There’s a sweet spot between 6 and 7:30am, and if I catch it, the whole day goes better.
There’s a sweet spot between 6 and 7:30am, and if I catch it, the whole day goes better.
It’s tempting, of course, to sleep in on weekends and holidays, and the occasional “make the spouse deal with it” work/school morning. But if I sleep past 8, while it feels nice in the moment, the rest of the day has a sluggish overlay and I never quite catch up with myself.
This morning I had planned to sleep in. But starting just after 6 the light, the restless dog, and some small voice in my head started up: you know you’ll have a better Thanksgiving if you get up now and go for a walk. I was cornered, and while I didn’t specifically feel I’d made the decision, it was clear that a decision had been made.
I drove the dog and myself down to the bay to one of my favorite spots. A walk out along the edge of the Albany Bulb gives views of Berkeley, Oakland, San Francisco, Marin, Richmond. There are the islands: Treasure, Alcatraz, and Angel. There’s a great view of the part of Caesar Chavez park where we laid dad’s ashes, and practically a view to mom’s resting place, though you have to see through the Golden Gate, and up a little to Pt Reyes; not quite in plain sight, but right there.

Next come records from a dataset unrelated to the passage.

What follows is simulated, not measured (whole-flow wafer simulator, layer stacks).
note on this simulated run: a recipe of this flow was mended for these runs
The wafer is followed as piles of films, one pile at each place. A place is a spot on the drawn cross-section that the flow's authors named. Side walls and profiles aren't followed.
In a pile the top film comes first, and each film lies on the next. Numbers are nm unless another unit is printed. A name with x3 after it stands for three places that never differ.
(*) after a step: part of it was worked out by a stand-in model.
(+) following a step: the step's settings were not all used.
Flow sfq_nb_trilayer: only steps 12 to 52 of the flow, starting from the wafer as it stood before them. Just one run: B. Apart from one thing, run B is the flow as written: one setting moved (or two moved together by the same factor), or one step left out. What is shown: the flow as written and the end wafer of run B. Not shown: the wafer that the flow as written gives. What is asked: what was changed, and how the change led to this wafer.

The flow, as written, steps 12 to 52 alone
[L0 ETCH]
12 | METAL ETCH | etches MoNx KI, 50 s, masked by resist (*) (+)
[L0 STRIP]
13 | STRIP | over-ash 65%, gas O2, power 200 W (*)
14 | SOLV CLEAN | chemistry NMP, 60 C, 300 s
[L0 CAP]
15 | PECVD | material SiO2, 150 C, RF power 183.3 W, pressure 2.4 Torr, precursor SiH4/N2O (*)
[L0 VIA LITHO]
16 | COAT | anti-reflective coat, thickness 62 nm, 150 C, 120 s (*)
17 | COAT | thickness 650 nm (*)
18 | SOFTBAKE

We walk right by my Uncle’s scattering spot, near the statue of Don Quixote, sitting and perhaps daunted by his tilting at windmills (maybe he’s resting up to charge again). My creative uncle would most appreciate the art installation that’s going up all over the Bulb all the time. A tower of brick I’d never seen sits on a rise above the junkyard scrap ship and driftwood dragon. There’s art there, everywhere.
I know the math goes in only one direction. Over the years there will be more and more people we remember and miss. 1989 to 1995 there was a rush to the exits, and then the past few years I’ve had — I should say we all have had — another cluster of the leaving.
Our hearts are buoyed by the love of all those people. The heaviness and light mix, sometimes lift.
Another loss I’m feeling is really a gain in disguise: my children are feeling mature and independent to themselves! At 11 and 14 they’re not really ready to do it on their own, but they sure want to try, and the less Dad is hovering over things the better. This is success, the goal of parenting being that they’re eager to face life on their own. But the list of things I’m no longer needed to do is long, and I can see my jobs dwindling towards the core: rides and cash.
That makes the connections we do have sweeter. Bereft that his sister was off at a basketball team game, Jaden agreed to come to an evening movie the other night, and in the excited aftermath of the new Ghostbusters, just scary enough to be thrilling and funny, he was exhilarated to roll down the windows as we got onto the freeway home, a treat neither his sister nor his papa can bear. So as the howling wind filled the car, we both know it’s our special time, loud and happy.
I know I’ll hold it in my heart forever, and this morning the memory keeps me stepping along the path, chasing the dog and the morning.